Minimizing Shared State with Swift Value Types

iOS Developer @ Chrono24
Minimizing Shared State with Swift Value Types

The Chrono24 iOS app existed back in the Objective-C days and has come a long way since. Back then, we were pretty much forced to inherit from NSObject and therefore use reference types for almost everything. With the introduction of Swift in 2014 and its value types, a whole new world of possibilities opened up.

In this article we talk about how value types in Swift allow us to write safer code by minimizing shared state, making the code much easier to reason about than before.

 

The Problem with Reference Types

Instances of classes have an inherent identity, the object identity: an address on the heap where their data is stored. When passing an object as an argument to some function or assigning it to some variable, we really only copy a pointer to where the object lives on the heap. The object is said to be passed by reference. There is still only one object living on the heap but multiple pointers referencing it.

In many situations, this is desirable: we only store the potentially expensive object data once and can have as many cheap pointers to it as we’d like. If the object is immutable, i.e. its data doesn’t change over time, this is great.

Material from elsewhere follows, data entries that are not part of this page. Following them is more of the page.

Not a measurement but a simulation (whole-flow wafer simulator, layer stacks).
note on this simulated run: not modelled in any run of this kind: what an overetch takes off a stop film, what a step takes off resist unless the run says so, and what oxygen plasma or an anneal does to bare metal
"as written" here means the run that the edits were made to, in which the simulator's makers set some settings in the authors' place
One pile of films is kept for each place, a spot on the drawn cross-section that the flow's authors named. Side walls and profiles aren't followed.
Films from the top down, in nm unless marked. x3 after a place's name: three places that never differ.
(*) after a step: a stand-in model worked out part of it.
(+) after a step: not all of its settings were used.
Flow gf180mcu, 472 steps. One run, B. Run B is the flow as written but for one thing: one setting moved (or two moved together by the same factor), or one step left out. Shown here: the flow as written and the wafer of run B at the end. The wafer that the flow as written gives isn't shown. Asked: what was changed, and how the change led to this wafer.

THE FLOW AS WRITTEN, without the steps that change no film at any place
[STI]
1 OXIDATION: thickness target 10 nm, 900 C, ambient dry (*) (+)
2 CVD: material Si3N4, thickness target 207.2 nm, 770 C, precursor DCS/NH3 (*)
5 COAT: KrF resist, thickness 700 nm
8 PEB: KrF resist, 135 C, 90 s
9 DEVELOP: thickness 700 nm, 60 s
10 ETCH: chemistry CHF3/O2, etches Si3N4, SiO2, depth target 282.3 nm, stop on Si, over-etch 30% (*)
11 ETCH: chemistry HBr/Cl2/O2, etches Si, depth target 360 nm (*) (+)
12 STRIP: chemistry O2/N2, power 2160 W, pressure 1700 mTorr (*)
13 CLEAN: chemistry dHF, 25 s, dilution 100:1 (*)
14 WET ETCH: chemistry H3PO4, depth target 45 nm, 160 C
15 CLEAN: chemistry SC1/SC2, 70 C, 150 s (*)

But not everything can be immutable. Maybe we need mutability because we cannot configure everything directly in the initializer. Or maybe our use case warrants mutable classes, e.g. a class modeling a conversation that can be marked as read by the user. When we reference instances of mutable classes from different parts of our application, we end up having so-called shared mutable state. That’s potentially dangerous because suddenly one part of the application can mutate the object without the other parts being notified of this change, simply reading the updated data the next time the object is accessed whether they want it or not. In addition to that, every part referencing shared mutable state now has the ability to mutate it even though there is generally some kind of owner managing the data with the other parts merely consuming the data.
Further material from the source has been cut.